I deal with these sorts of issues in my daily job, and you'd be surprised how much noise some switching power supplies can make! Even when applied correctly, I've seen some greatly exceed the current marine regulations. I'm thinking of one switching power supply evaluation board from National Semiconductor that was just awful. When I talked to their applications engineer, I found out that they really aren't designing for any standards for emissions. They have no idea how noisy their parts are.

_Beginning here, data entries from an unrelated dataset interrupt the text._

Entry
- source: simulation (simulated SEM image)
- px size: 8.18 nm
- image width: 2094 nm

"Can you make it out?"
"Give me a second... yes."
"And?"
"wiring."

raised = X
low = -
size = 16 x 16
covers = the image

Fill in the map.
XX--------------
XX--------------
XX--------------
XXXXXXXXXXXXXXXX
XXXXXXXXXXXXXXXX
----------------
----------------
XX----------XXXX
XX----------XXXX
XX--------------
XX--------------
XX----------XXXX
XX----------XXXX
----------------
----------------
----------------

Instead of spending $8 or $14 for a switching power supply, how about just adding a third LED, reducing the current a bit, and just using a linear current regulator (or a resistor, if you are so inclined)?? No problems with emissions, just a bit more power dissipation, and probably less cost. You might spend some of those savings on a better heatsink, though.

regards,
Steve K.
 
The Mean Well LDD series handles 56volts input. While this may seem like overkill, I'm going to bet those buggers can take substantial abuse in a marine or automotive voltage environments. I can can kill a LuxDrive by looking at it the wrong way.
 
heh, slap a zener across the input [I.E. say something like a 50V zener, BZX55B51] and it should be good against spikes up to 75V.
How come my luck with luxdrive has been mostly positive compared to alot of people, the only time I fried a buckpuck is running 3 XPGs at 1A off 24V. It simply decided to overheat. Bought another, overheated just the same. Interesting, if its going to overheat why is this setup illustrated in the datasheet?
 
:thinking:

hey Illum, was that :thinking: in reference to my post? I'd be happy to explain or clarify my post, if desired.

My point was that there are regulations that have to be met for a lot of types of lighting applications. For marine applications (i.e. boats), there are specific limits on radiated RF emissions. There are also practical limits, such as not obviously interfering with communications or navigation equipment. The last thing anyone wants to find out is that a boat that they designed lights for got lost at sea or burned up or some other tragedy.

Obviously, the same thing applies to lighting for our homes. If the place burns down because the electronics that you designed/built started the fire, then the insurance company isn't going to be happy with you.

Steve K.
 
hey Illum, was that :thinking: in reference to my post? I'd be happy to explain or clarify my post, if desired.

I had placed a joke there citing the use of large ferrite beads to shield the MW driver since its so small, then I realized as I had little content to backup in context it would have been largely a fluff post, so I deleted it 🙂
 
okay.. ferrites are handy tools, as are small ceramic caps. A few zeners or transorbs can be handy too.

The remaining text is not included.